# Statistics cheatsheet Star

## Parameter estimation

### Definitions

Random sample A random sample is a collection of $n$ random variables $X_1, ..., X_n$ that are independent and identically distributed with $X$.

Estimator An estimator is a function of the data that is used to infer the value of an unknown parameter in a statistical model.

Bias The bias of an estimator $\hat{\theta}$ is defined as being the difference between the expected value of the distribution of $\hat{\theta}$ and the true value, i.e.:

$\boxed{\textrm{Bias}(\hat{\theta})=E[\hat{\theta}]-\theta}$

Remark: an estimator is said to be unbiased when we have $E[\hat{\theta}]=\theta$.

### Estimating the mean

Sample mean The sample mean of a random sample is used to estimate the true mean $\mu$ of a distribution, is often noted $\overline{X}$ and is defined as follows:

$\boxed{\overline{X}=\frac{1}{n}\sum_{i=1}^nX_i}$

Remark: the sample mean is unbiased, i.e $E[\overline{X}]=\mu$.
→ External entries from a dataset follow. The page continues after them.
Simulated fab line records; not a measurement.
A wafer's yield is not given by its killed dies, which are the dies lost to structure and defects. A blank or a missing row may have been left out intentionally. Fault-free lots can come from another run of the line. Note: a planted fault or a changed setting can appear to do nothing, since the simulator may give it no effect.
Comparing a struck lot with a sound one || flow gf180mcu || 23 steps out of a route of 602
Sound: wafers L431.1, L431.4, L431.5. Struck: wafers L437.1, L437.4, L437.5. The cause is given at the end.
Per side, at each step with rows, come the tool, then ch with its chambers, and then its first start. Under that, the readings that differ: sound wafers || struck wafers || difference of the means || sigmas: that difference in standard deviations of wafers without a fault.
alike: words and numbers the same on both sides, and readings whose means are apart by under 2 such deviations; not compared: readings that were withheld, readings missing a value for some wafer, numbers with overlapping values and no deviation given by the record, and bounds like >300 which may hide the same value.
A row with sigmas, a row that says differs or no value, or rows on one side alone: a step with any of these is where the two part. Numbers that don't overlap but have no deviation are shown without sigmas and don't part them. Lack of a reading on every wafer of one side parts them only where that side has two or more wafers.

Characteristic function for sample mean The characteristic function for a sample mean is noted $\psi_{\overline{X}}$ and is such that:

$\boxed{\psi_{\overline{X}}(\omega)=\psi_{X}^n\left(\frac{\omega}{n}\right)}$

Central Limit Theorem Let us have a random sample $X_1, ..., X_n$ following a given distribution with mean $\mu$ and variance $\sigma^2$, then we have:

$\boxed{\overline{X}\underset{n\rightarrow+\infty}{\sim}\mathcal{N}\left(\mu, \frac{\sigma}{\sqrt{n}}\right)}$

### Estimating the variance

Sample variance The sample variance of a random sample is used to estimate the true variance $\sigma^2$ of a distribution, is often noted $s^2$ or $\hat{\sigma}^2$ and is defined as follows:

$\boxed{s^2=\hat{\sigma}^2=\frac{1}{n-1}\sum_{i=1}^n(X_i-\overline{X})^2}$

Remark: the sample variance is unbiased, i.e $E[s^2]=\sigma^2$.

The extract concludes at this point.